# Honda HS50 carburetor rebuild question



## bass_on_tap (Aug 25, 2013)

Does anyone know if you can buy a complete rebuild kit, jets, screws, gaskets etc for the Honda HS50 or do I need to piece meal it? And was this carb made for Honda by Tecumseh? I keep getting "Tecumseh HS50 carburetor" results when I do a Google search. I think it's because Tecumseh has a carburetor with a model number of HS50.


----------



## bwdbrn1 (Nov 24, 2010)

Yeah, I would imagine that HS50 confuses your search engine.

Take a look at Honda's site. You can look up parts for your HS50 there. You can't buy parts directly through them, but with the part numbers you can take the information to your dealer, or look for the best price online.

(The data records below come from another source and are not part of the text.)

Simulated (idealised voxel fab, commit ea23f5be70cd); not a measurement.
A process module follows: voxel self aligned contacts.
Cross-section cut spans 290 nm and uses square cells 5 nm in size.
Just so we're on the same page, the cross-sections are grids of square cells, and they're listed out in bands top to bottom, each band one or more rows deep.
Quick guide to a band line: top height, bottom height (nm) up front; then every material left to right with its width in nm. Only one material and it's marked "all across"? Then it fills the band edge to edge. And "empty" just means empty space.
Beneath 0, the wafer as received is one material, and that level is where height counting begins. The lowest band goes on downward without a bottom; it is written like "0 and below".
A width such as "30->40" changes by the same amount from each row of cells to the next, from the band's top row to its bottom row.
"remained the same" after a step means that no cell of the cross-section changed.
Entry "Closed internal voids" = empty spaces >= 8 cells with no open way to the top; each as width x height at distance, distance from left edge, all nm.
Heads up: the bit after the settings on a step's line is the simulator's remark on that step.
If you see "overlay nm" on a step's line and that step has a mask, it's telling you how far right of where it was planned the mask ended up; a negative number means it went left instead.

Honda Power Equipment - Parts Look Up Results

If you don't have a dealer, this place is a great place for parts.

Honda Parts


----------



## Shryp (Jan 1, 2011)

HS-50 is a model number for Tecumseh engines. Your Honda probably has something like a GX160 in it.

I did find this:
http://www.turfeagleparts.com/pages...1000784/CARBURETOR/HS50-JPN-WA/24147320B7328A

The gasket kit seems expensive and only seems to have 3 gaskets.


----------



## bass_on_tap (Aug 25, 2013)

The engine is a g200, the model is over 30 years old and needs a carb rebuild. Looking for a complete gasket/jet kit so I can do it right.


----------



## bwdbrn1 (Nov 24, 2010)

You might have to order parts you're looking for individually. I don't know that Honda sells a one size fits all like some of the Tecumseh or Briggs kits I've seen that have parts for different, but similar carbs. The parts diagrams and lists of the Honda carb will point you in the right direction.


----------



## bass_on_tap (Aug 25, 2013)

Thanks, I ordered the parts individually and expect them soon.


----------



## bwdbrn1 (Nov 24, 2010)

Super, let us know how the rebuild goes when you get them.


----------